EDITORIAL: Independent probe at Fortress is welcome
Business Day reported months ago that some of SA’s largest institutional investors had written a letter demanding a forensic probe into the Resilient group of property companies
It took a while, but real estate investment trust Fortress’s decision to subject itself to an independent investigation should be welcomed as a small victory in the quest for more transparency.
To recap, it has been about three months since Business Day reported that some of SA’s largest institutional investors, in a fairly unprecedented move, had written a letter demanding a forensic probe into the Resilient group of property companies.
Before we heap too much on Fortress, we must note that the initial reaction was no different to the others in the stable, choosing to appoint its own committee, which found that a full forensic investigation is not feasible.
Nevertheless, Robin Lockhart-Ross, the nonexecutive director who came on to the scene only shortly before the institutions issued their directive, is to be commended for injecting leadership and urgency on the issue.
Importantly, he seems to have taken on board investors’ concerns, saying the scope of the PwC investigation had received broad support from institutions.
The collapse in the companies’ shares was sparked by allegations of share price manipulation that began in February after a number of asset managers raised red flags about the companies
The rest of the companies — Resilient, Nepi Rockcastle and Greenbay — have not covered themselves in glory, which is not good enough, considering what is at stake. It is hard to imagine any other country where directors can be so dismissive with investors holding the clout equivalent to that of the Public Investment Corporation (PIC), Allan Gray, Coronation, Old Mutual, Investec, Stanlib, Sanlam and Prudential in the SA market.
Excluding Steinhoff, the loss of shareholder value after the shares of the companies crashed earlier in 2018 has been the country’s standout corporate scandal of the year. The R120bn figure does not tell the full extent. For one thing, it does not account for the harm it did to confidence more broadly, contributing to the listed property index in the JSE losing about a quarter in 2018 so far.
South Africans from all walks of life have traditionally regarded property as a relatively safe asset offering a fairly constant income stream. Most people are exposed to companies through their pension funds and other investment vehicles, meaning the effect of a sudden drop is not always immediately felt, and much of the commentary portrays, wrongly, the loss as accruing to fund managers, rather than individuals.
Property is different and that total loss will have been a cause of much misery and anxiety across the country, with pensioners losing a substantial portion of their savings. These will be people who started saving decades ago before the current wisdom about diversification became the norm.

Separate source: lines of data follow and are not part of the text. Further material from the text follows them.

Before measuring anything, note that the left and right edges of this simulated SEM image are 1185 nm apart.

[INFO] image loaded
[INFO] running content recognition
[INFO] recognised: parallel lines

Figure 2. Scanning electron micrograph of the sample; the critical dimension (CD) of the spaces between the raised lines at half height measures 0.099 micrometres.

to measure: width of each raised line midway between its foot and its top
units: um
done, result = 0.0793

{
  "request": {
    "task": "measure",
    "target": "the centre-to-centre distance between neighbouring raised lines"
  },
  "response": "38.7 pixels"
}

The collapse in the companies’ shares was sparked by allegations of share price manipulation that began in February after a number of asset managers raised red flags about the companies. These included allegations of insider trading in their shares and potential conflict of interest in dealings between related parties.
The companies’ executives responded by appointing former auditor-general Shauket Fakie to look into the allegations, and Resilient was cleared of any wrongdoing. There were always reservations about the scope and accuracy of that investigation.
It definitely did not convince some of the biggest institutions in the country, who are entrusted with trillions of rand of investors’ savings. They attacked “a perceived lack of independence and insufficient scope” in previous probes by the company’s directors.
While the PwC probe is a step in the right direction and investors need to put pressure on the rest of the stable to follow suit, this cannot be a satisfactory end. Any investigation commissioned by the companies themselves will attract a degree of scepticism.
This is where the regulators, who so far have shown every sign that they are asleep at the wheel, need to come to the party and do their job.
It is simply not good enough that the Financial Services Conduct Authority, which announced in March that it was investigating the companies for share price manipulation and false and misleading financial statements, has had nothing more to say than that its investigation is ongoing.
For its own credibility, it needs to show up.